"Natasha: I’m a girl who believes in science and facts. Not fate. Not destiny. Or dreams that will never come true. I’m definitely not the kind of girl who meets a cute boy on a crowded New York City street and falls in love with him. Not when my family is twelve hours away from being deported to Jamaica. Falling in love with him won’t be my story.
Daniel: I’ve always been the good son, the good student, living up to my parents’ high expectations. Never the poet. Or the dreamer. But when I see her, I forget about all that. Something about Natasha makes me think that fate has something much more extraordinary in store—for both of us.
The Universe: Every moment in our lives has brought us to this single moment. A million futures lie before us. Which one will come true?"
I'm going to keep this review short; I'm just here to make you aware of Nicola Yoon (who also wrote Everything, Everything 💛💖) anddd, her latest book!
The Sun is Also a Star is set in one day and is about Natasha, a Jamaican teen living in the States with her family and Daniel, a Korean American. The two meet by accident - Daniel would probably say it was fate - on a day that is pretty important for the both of them. He's up for an interview for a place at Yale that he essentially doesn't want but has been coerced into by his parents. Meanwhile Natasha is seeking legal counsel after finding out her family are being deported to Jamaica. As I said, they meet my accident and due to spoilery reasons I won't go into, end up spending the day together. He believes this is the closest he's ever felt to love at first sight and tries to make her fall in love with him and shes a naysayer who doesn't believe in love. It's very conversation heavy basically because Nicola Yoon gives them a day o seriously get to know each other and, for us to get to know them and care about them. But it's not as stale as it sounds! There are so many other themes intertwined into this story and the fabric of their conversations: family, science, history, identity, betrayal and race. I still can't believe everything that happens, happens in a day because she manages to give each theme enough space and impact while delivering this really raw, real, 3 dimensional, slow burning romance. Oh and did I mention? All set in a day.
The dialogue. It was just so rich and smart and complex yet subtle and reflective and at times funny, at times heavy going, all at once! It was all of these things!
Natasha and Daniel are these really well drawn, flawed and fully human characters and I think even if you don't "like" them, you'll be routing for them till the very last page. I also really appreciated Nicola Yoon's handling of race and how the way others see us, can affect our own sense of personal identity. It was never the agenda of the story either, it's just deftly woven into their respective stories - in the same way their reflections and experiences and the way they see the world would be, were they real life teenagers of colour. There's a lot of show, not tell which takes craft.

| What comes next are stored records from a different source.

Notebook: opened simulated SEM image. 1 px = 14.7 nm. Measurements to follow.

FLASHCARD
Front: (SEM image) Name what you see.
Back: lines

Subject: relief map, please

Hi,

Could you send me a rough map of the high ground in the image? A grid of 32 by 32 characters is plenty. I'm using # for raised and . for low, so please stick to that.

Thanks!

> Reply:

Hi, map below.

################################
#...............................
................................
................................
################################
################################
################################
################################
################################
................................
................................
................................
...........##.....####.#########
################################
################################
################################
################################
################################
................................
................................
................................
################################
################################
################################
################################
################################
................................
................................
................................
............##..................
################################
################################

As I'm sure it's pretty clear from this post, I was also in awe of Nicola Yoon's writing. So, I'm going to leave you with some of my favourite quotes from the book but ya know, totes read the book yourself too.
"Maybe part of falling in love with someone else is also falling in love with yourself.”
“Growing up and seeing your parents' flaws is like losing your religion. I don't believe in God anymore. I don't believe in my father either.”
“We're kindling amid lightning strikes, a lit match and dry wood, fire danger signs and a forest waiting to be burned.”
"I think all the good parts of us are connected on some level. The part that shares the last double chocolate chip cookie or donates to charity or gives a dollar to a street musician or becomes a candy striper or cries at Apple commercials or says I love you or I forgive you. I think that's God. God is the connection of the very best parts of us.”
“If people who were actually born here had to prove they were worthy enough to live in America, this would be a much less populated country.”
“love is just chemicals and coincidence.”
“For most immigrants, moving to the new country is an act of faith. Even if you've heard stories of safety, opportunity, and prosperity, it's still a leap to remove yourself from your own language, people, and country. Your own history. What if the stories weren't true? What if you couldn't adapt? What if you weren't wanted in the new country?”
“I am really not a girl to fall in love with. For one thing, I don’t like temporary, nonprovable things, and romantic love is both temporary and nonprovable.”
“I guess I'm more interested in why people feel they have to believe in God. Why can't it just be science? Science is wondrous. The night sky? Amazing. The inside of a human cell? Incredible. Something that tells us we're born bad and that people use to justify all their petty prejudices and awfulness? I dunno. I guess I believe in science. Science is enough.”